In theaters Friday: Cedar Rapids [limited], Gnomeo & Juliet, The Eagle

New on DVD/Blu-ray: I Spit on Your Grave, It’s Kind of a Funny Story, Life as We Know It, Paranormal Activity 2

Billed as the world’s first street art disaster movie, Exit Through the Gift Shop at once promises some new morsel of insight into famed English street artist Banksy and a complex narrative dissecting our modern culture of consumerism and the evolving concepts of art and identity. It’s a lot of fun, too, in an unpredictable thrill ride sort of way that showcases adrenaline-laced clips of street artists in action and on the run. It also beat out frontrunners like the heart-tugging Waiting for Superman and Last Train Home to nab an Academy Award nomination for best Documentary Feature. From the title forward, the implication is that we are being had, but whether Exit is 100% real or not, it remains a fascinating look at what may ought to be seen as the defining art of the last decade.

Aided by the instant dissemination and acclaim afforded by the Internet, street graffiti bloomed in the early 2000s from an underground act of anti-establishment rebellion into a worldwide cultural phenomenon and a financially viable and critically acclaimed artistic movement. At the top of the hierarchy sits Banksy, an emperor with so many clothes that his true identity and whereabouts remain shrouded in mystery—even as many speculate he is in fact a 36-year-old from Bristol named Robin Gunningham. No matter. He’s Batman now, and his anonymity and brand have become a mega-seller and a startling, socially conscious newsmaker. His art stirs conversations as much as it turns heads. Some of Banksy’s more infamous stunts include displaying an inflatable Guantanamo Bay prisoner doll at Disneyland, tagging Israel’s West Bank wall and mounting his own version of the Mona Lisa—complete with a yellow smiley face—in the galleries of the Louvre, all while eluding authorities and security cameras.

Exit follows a curiously adrift French shop owner named Thierry Guetta who has an obsession with filming practically every mundane detail of his life. After tagging along with his cousin, a street artist by the name Space Invader and meeting other underground artists, Guetta decides to create the ultimate insider’s documentary about street art. Guetta gets a helping hand from L.A.-based “Obey” creator Shepard Fairey—you know him from the famous red and blue Obama image—but feels his movie is not complete without footage of the legendary Banksy. Through Fairey, Guetta meets Banksy who agrees to be in the film as long as his identity is not revealed and his face is not shown on camera. Guetta agrees and gets one-of-a-kind footage of the mysterious Banksy at work.

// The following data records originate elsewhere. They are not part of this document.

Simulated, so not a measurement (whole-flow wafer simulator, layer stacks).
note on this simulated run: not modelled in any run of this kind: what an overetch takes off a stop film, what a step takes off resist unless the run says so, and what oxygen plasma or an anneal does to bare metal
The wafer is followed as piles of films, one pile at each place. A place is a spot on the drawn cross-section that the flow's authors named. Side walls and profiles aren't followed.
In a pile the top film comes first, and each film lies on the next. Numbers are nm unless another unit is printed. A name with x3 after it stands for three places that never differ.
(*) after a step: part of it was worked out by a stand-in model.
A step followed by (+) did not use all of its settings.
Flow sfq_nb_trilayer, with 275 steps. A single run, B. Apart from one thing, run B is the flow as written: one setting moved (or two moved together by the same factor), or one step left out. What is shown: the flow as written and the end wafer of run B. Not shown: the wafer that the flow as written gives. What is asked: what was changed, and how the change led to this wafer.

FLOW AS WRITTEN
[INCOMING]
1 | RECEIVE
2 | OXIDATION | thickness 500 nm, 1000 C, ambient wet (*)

Things take a left turn when Banksy suggests that Guetta cannot really understand street art and thus complete his film until he attempts to make some art of his own. Guetta takes this suggestion as a serious challenge and essentially swaps roles with Banksy. Guetta leaves his raw footage for Banksy to edit together in England and returns to L.A. to relaunch himself as Mr. Brainwash. But can Guetta simply regurgitate the art he has documented for so many years, or is the snake eating its own tail? With limited talent but a lot of promotion and hype Mr. Brainwash’s debut show is a remarkable success to Banksy’s utter disbelief, if not that of the hundreds who lined up around the block to be the first to see his work.

“Warhol repeated iconic images until they became meaningless, but there was still something iconic about them,” Banksy, his hooded face in shadow and his voice manipulated, says in the film. “Thierry really makes them meaningless.”

Street art of the Banksy order is a call to action, to contemplation, an anti-corporate crusade to reclaim public spaces from advertisers. We do not choose the advertising we are exposed to, so if there is a blank wall somewhere, why can’t artists use that to create something thought-provoking or beautiful? This is Banksy’s grand thesis. But what happens when street art becomes overtly commercial? This is the route so many younger artists inspired by Banksy have taken. These kinds of artists are in Baton Rouge, even. Maybe Exit is Banksy’s way of giving the finger to those supposed acolytes, a film to show them how comically wrong they’ve taken his ideas and how funny it is that we, the consumer public, are buying into this misinterpretation to the tune of millions of dollars.

We may not know much about Banksy, but Exit tells us one thing for sure. The artist has a killer sense of humor. “I used to encourage everyone I knew to make art,” Banksy says, feeling regretful that he helped inspire Mr. Brainwash. “I don’t do that so much anymore.” And then the end credits are not a big reveal, but a puff of smoke. Banksy wins again.